Configuring the Kernels

Configuring the Kernels#

A kernel config is a way to select the grid/block dimensions, but also how the data will be fetched and stored (the algorithms used for load/store ) for the operations using them (such as select).

template<unsigned int BlockSize, unsigned int ItemsPerThread, unsigned int SizeLimit = std::numeric_limits<unsigned int>::max()>
struct kernel_config#

Configuration of particular kernels launched by device-level operation.

Template Parameters:
  • BlockSize – - number of threads in a block.

  • ItemsPerThread – - number of items processed by each thread.

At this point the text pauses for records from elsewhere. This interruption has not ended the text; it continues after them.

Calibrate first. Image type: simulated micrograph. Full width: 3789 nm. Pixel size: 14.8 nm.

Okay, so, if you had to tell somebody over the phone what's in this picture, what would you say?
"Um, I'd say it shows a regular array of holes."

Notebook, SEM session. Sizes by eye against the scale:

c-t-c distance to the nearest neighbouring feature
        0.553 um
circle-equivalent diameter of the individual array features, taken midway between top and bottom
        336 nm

Setting the configuration is important to better tune the kernel to a given GPU model. rocPRIM uses a placeholder type to let the macros select the default configuration for the GPU model

struct default_config#

Special type used to show that the given device-level operation will be executed with optimal configuration dependent on types of the function’s parameters and the target device architecture specified by ROCPRIM_TARGET_ARCH.

Warning

To provide information about the GPU you’re targeting, you have to set ROCPRIM_TARGET_ARCH.

If the target is not supported by rocPRIM, the templates will use the configuration for the model 900.

If ROCPRIM_TARGET_TARGET is not defined, it defaults to 0, which is not supported by rocPRIM and thus the configurations will be for the model 900.